Same Same
Christian Baines
September 26, 2011
After seasons that have taken audiences across America and Europe, Sydney Theatre Company will bring things closer to home in 2012, with four new Australian plays and two adaptations in its new season.
For artistic directors Andrew Upton and Cate Blanchett, the program also brings to fruition several commissions.
Oh, and lots of shagging.
Gender and power play are big themes for the season, which includes George Bernard Shaw’s classic Pygmalion, and the blogosphere inspired Sex With Strangers, a cross-generational trip into online fun-seeking (you’d hardly call it dating, would you?) which comes fresh from Chicago’s Steppenwolf Theatre.
The season’s hottest ticket, however, is set to be Les Liaisons Dangereuses, playing at the intimate Wharf 1 theatre from March 31 to June 9. It stars Pamela Rabe as Merteuil and Hugo Weaving, revisiting the role of Valmont.
Dance theatre fans are catered for, with Force Majeure’s Never Did Me Any Harm opening the season in partnership with the Sydney Festival. Drawing inspiration from Christos Tsiolkas’ best-seller The Slap, Majeure examines modern ideas about parenting in what Blanchett describes as ‘nightmare suburbia.’ Fans of last year’s much talked about Stockholm, take note!
Musical theatre lovers have been left wanting, at least in the conventional sense, but Upton hopes they may warm to Midsummer. A self-described ‘play with songs,’ it follows the lost weekend shared by a divorce lawyer and petty criminal who, if nothing else, can agree that ‘love is just another word for need.’ With its delicate balance of sweetness and toughness, Midsummer promises to serve romantic comedy with ‘a bit of Scottish grunt.’
The inimitable Sandy Gore will bring her voice to Under Milk Wood alongside Jack Thompson, surely a season highlight for lovers of language and modern classics alike. Tom Wright (Oresteia, Baal) will be bringing his adaptor’s pen to Thomas Bernhard’s The Histrionic, while Upton collaborates with Simon Stone on Ingmar Bergman’s Face to Face, with Stone also set to direct.

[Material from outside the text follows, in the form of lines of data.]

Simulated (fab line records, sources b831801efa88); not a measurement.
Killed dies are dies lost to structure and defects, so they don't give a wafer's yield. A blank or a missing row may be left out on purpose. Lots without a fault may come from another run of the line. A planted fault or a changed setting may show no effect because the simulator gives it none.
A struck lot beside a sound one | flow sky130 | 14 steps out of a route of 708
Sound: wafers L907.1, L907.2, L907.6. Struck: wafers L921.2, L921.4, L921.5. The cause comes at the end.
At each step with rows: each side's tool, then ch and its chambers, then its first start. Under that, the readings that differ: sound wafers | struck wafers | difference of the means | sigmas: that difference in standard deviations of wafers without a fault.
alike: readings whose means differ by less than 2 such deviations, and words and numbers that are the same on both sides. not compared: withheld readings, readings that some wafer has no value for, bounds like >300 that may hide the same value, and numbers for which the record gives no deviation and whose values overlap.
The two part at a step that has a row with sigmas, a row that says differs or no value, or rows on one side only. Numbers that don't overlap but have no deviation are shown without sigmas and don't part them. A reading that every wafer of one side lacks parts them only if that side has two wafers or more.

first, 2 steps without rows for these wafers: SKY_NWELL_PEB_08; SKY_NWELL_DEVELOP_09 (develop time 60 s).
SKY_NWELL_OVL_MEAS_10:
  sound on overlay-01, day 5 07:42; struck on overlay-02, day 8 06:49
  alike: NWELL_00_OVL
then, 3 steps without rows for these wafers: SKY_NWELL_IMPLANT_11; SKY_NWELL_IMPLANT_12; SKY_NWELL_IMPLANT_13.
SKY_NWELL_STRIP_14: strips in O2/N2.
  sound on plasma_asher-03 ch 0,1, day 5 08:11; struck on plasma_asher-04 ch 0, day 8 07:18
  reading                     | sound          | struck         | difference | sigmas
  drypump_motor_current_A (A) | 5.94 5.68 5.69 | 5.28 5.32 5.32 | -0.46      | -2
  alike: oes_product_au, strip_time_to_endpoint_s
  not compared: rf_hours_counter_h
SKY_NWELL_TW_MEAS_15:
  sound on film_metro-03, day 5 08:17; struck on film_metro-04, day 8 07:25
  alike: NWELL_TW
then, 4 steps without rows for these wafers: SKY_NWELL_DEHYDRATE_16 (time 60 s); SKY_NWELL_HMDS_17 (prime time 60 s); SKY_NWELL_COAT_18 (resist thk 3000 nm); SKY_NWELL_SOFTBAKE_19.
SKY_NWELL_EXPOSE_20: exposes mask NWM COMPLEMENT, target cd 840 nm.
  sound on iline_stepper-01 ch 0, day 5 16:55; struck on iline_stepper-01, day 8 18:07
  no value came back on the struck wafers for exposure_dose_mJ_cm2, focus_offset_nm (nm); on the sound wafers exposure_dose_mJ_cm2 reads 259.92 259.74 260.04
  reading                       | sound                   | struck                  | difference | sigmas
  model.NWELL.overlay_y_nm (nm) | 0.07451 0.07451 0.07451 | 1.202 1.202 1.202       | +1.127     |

But it’s fans of Australian theatre who are in for their most promising STC season in years. Satirist, actor, director and Wharf Revue favourite Jonathan Biggins takes gleeful aim at the Australian national identity (whatever that is) with Australia Day. A wicked skewering of Aussie ‘tradition’ and cultural cringe, this collaboration with MTC will ask the big questions, like ‘Does a sausage sizzle code as monocultural? And should the special needs kids be forced to perform their dance routine on the national day?’ On a more serious note is Tim Winton’s Signs of Life, exploring Australian rural life through the eyes of the recently widowed Georgie, brought to STC in collaboration with WA’s Black Swan Theatre Co.
One of the season highlights however, will be The Splinter, an eerie tale of child abduction and dark fantasy, inspired by Henry James’ The Turn of the Screw. Though Upton and Blanchett say the final work is wildly different from the original commission, they’re nonetheless thrilled with Hilary Bell’s play, to be brought to life by director Sarah Goodes and designer Renee Mulder, both fresh from one of this year’s best productions, Edward Gant’s Amazing Feats of Loneliness.
Of course, if you just like your theatre as camp as humanly possible, Sasha Regan’s all-male The Pirates of Penzance is the show for you. It plays outside the main stage season at the Sydney Theatre in November.
Hoorah for pirate queens?
Sydney Theatre Company 2012 subscriptions are now on sale.